Heavy unwinding by the Foreign Portfolio Investors (FPIs) in the face of currency volatility largely impacted the sentiment and also some caution ahead of Union Budget.
Bond markets are worried about higher government borrowings in the wake of robust expenditure commitments, a trader commented.
The interbank money market also turned weak after a brief rebound due to lackluster demand from borrowing banks on adequate liquidity in the banking system.
The 7.59 per cent government security maturing in 2026 dropped to Rs 98.41 from Rs 98.74 yesterday, while its yield spiked to 7.82 per cent from 7.77 per cent.

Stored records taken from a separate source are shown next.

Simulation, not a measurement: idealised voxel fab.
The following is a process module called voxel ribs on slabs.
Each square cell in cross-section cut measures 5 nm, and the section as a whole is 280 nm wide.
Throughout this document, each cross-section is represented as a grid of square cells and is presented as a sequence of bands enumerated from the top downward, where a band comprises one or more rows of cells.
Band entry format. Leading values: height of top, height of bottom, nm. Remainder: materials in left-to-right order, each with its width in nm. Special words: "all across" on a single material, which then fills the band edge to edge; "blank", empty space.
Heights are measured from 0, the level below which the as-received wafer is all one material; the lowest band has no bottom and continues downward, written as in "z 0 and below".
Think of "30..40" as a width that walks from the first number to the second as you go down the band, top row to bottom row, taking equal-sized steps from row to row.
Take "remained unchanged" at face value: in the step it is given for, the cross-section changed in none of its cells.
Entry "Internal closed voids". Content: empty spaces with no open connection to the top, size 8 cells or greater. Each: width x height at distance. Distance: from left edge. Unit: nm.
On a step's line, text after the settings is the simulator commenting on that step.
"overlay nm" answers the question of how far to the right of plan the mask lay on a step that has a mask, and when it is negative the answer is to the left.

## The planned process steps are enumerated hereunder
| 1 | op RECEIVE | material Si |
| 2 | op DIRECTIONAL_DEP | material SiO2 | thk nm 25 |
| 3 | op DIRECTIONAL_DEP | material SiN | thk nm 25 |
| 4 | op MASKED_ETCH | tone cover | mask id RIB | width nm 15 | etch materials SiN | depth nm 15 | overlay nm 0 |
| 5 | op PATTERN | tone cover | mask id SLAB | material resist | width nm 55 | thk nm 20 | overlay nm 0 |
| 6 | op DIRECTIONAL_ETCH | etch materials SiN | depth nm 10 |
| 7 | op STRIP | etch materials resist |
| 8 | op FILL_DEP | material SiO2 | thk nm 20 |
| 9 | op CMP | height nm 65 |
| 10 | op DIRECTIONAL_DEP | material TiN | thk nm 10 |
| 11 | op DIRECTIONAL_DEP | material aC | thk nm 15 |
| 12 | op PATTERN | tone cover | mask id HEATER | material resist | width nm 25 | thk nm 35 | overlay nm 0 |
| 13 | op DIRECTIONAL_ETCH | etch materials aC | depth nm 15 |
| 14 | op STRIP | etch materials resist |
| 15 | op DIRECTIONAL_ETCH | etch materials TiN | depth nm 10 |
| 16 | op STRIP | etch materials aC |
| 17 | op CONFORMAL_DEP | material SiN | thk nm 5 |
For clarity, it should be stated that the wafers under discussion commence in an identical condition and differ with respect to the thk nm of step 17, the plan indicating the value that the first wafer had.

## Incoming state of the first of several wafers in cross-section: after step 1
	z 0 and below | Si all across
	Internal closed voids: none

The 8.27 per cent government security maturing in 2020 slipped to 101.47 per cent compared to 101.76, while its yield rose to 7.85 per cent from 7.77 per cent.
The 7.88 per cent government security maturing in 2030 slumped to Rs 97.45 as against Rs 98.05 previously, while its yield jumped to 8.19 per cent from 8.11 per cent.
The 7.72 per cent government security maturing in 2025, the 7.59 per cent government security maturing in 2029 and the 7.68 per cent government security maturing in 2023 were also quoted substantially weak at Rs 101.47, Rs 95.4575 and Rs 97.95, respectively.
The overnight call money rates finished lower at 6.30 per cent from Monday's close of 6.80 per cent after trading between 6.95 per cent and 6.15 per cent earlier.
Meanwhile, the Reserve Bank of India (RBI), under the Liquidity Adjustment Facility (LAF),purchased securities worth Rs 104.87 billion in 18-bids at one-day repo auction at a fixed rate of 6.75 per cent this evening, while it sold securities worth Rs 31.40 billion from 22-bids at the one-day reverse repo auction at a fixed rate of 5.75 per cent late yesterday.